It always suits small parties in small states to have a big friend at the centre. The perks are too many. Hence, the decision of the Tripura Upajati Juba Samity (TUJS) to go in for a divorce with the Congress. It does not matter it had fought a host many elections against the BJP too in the past. Promiscuity is the name of the game here. Why else would the Mizo National Front (MNF) and People's Conference (PC) be all pals with the BJP as well?

It was the same licentious libido for power that had compelled Gegong Apang's Arunachal Congress and Nipamacha Singh's Manipur State Congress to side with the BJP. These were people who had called the BJP the vilest of names till it occupied political centrestage after the 1998 elections. The candidates backed by the All-Bodo Students' Union (ABSU) and Bodo People's Action Committee (BPAC) will enter into a political wedlock with any party that makes promises to them. So nowadays they are sleeping with the BJP.
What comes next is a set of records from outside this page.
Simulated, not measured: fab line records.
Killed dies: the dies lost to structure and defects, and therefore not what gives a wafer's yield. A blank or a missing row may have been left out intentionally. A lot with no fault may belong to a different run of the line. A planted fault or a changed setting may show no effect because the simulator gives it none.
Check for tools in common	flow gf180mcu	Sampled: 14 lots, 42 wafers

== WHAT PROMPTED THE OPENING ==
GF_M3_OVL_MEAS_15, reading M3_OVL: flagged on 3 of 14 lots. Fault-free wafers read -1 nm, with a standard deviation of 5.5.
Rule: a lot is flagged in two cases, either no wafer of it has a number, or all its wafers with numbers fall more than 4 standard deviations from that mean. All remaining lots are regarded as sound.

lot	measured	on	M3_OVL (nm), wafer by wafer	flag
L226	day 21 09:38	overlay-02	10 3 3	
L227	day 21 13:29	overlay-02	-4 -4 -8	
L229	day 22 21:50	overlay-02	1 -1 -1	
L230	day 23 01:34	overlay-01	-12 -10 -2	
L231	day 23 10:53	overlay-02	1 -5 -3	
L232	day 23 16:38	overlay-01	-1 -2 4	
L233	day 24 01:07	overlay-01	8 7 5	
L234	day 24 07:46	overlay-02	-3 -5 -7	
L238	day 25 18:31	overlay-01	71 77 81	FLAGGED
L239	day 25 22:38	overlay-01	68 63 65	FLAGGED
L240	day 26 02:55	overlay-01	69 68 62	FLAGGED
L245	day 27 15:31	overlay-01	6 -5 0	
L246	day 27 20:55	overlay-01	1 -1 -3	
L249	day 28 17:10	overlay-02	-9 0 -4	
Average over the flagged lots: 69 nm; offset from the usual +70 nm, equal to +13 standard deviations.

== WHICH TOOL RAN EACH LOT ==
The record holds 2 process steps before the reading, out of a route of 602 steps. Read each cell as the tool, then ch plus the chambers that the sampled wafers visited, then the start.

Samuel Johnson was not a wee bit off-the-track when he described politics being the last refuge of the scoundrel. It is. And elections are the last refuge of politicians in India. These people remain in politics only because, like it or not, voters allow them to do so. Yes, Samuel Coleridge is definitely right in the Indian (and Northeast too) context: in a democracy you have the politicians you deserve.